Liquid crystal elastomers (LCEs) belong to a class of soft synthetic materials that can deform under temperature changes. They mimic the behavior of muscles, contracting and relaxing in response to external stimuli. The 3D printing of these materials opens up new application possibilities in robotics, prosthetics, and adaptive textiles.
Precisely controlling the properties of these materials requires extruding elastomer-forming ink through a 3D printer nozzle. This process alters the internal structure of the material, aligning rigid molecular components known as mesogens. Until now, optimizing this process has required extensive trial and error.

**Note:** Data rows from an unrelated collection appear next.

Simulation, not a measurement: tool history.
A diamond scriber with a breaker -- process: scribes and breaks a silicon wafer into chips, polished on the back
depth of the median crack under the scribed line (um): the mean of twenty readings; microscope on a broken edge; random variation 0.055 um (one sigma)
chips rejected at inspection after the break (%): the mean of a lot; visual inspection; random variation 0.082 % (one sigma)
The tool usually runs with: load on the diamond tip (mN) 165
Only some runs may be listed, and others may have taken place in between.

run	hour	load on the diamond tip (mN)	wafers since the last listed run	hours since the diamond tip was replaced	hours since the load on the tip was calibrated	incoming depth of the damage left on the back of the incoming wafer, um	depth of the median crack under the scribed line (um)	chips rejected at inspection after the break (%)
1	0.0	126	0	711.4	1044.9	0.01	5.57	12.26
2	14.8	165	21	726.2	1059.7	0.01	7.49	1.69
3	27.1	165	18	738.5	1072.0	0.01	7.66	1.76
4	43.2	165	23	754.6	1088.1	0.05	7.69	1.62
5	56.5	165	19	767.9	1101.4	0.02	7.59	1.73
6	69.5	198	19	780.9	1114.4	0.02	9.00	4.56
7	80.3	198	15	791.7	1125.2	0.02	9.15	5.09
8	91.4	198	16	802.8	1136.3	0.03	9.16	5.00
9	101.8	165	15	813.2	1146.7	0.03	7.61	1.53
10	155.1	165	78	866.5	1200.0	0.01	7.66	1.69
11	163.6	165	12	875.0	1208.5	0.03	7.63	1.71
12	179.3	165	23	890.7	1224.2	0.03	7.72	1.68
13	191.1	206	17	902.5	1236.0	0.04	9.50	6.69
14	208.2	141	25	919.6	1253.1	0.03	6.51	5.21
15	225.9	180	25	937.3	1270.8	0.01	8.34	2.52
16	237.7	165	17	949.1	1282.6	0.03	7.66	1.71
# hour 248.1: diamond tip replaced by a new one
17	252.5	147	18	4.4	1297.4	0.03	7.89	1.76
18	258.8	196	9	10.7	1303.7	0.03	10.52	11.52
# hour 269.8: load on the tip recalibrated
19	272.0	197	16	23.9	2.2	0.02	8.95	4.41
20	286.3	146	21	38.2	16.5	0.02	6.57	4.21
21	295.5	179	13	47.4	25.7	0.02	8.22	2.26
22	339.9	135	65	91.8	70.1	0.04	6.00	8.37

A research team from the Harvard John A. Paulson School of Engineering and Applied Sciences (SEAS), Princeton University, Lawrence Livermore National Laboratory, and Brookhaven National Laboratory has developed a systematic approach for printing LCEs with controlled molecular alignment. By using X-ray characterization during printing, the researchers were able to precisely determine how mesogens arrange within the printed material.
“When this project began, we simply didn’t have a good understanding of how to precisely control liquid crystal alignment during extrusion-based 3D printing,” said first author Rodrigo Telles, a SEAS graduate student, Academic Cooperation Program scholar and collaborator with Lawrence Livermore National Laboratory. “Yet it is their degree of alignment that gives rise to varying amounts of actuation and contraction when heated.”
By adjusting nozzle geometry, extrusion speed, and temperature, the desired molecular alignment can be achieved. The researchers found that hyperbolically shaped nozzles produced more uniform and better-aligned structures than conventional print heads. The resulting materials exhibit controlled mechanical properties, making them suitable for applications such as artificial muscles or adaptive structures.
“In the 3D printing community, most of us use a relatively small number of commercially available printheads. This study showed us that it’s important to pay attention to the details of both nozzle geometry and flow – and that we can exploit them to control material properties,” Davidson said.
“The ability to ‘see’ into liquid crystal elastomers and quantify their alignment at the microscale during printing via wide angle X-ray scattering measurements has provided a fundamental framework of their processing-structure-property relationships for the first time,” Lewis said.
This research provides a foundational methodology for controlling the structure-property relationships in LCEs. The study was supported by the National Science Foundation and the U.S. Army Research Office. Additional funding came from Lawrence Livermore National Laboratory projects focused on shape-changing elastomer structures, as well as resources from Brookhaven National Laboratory.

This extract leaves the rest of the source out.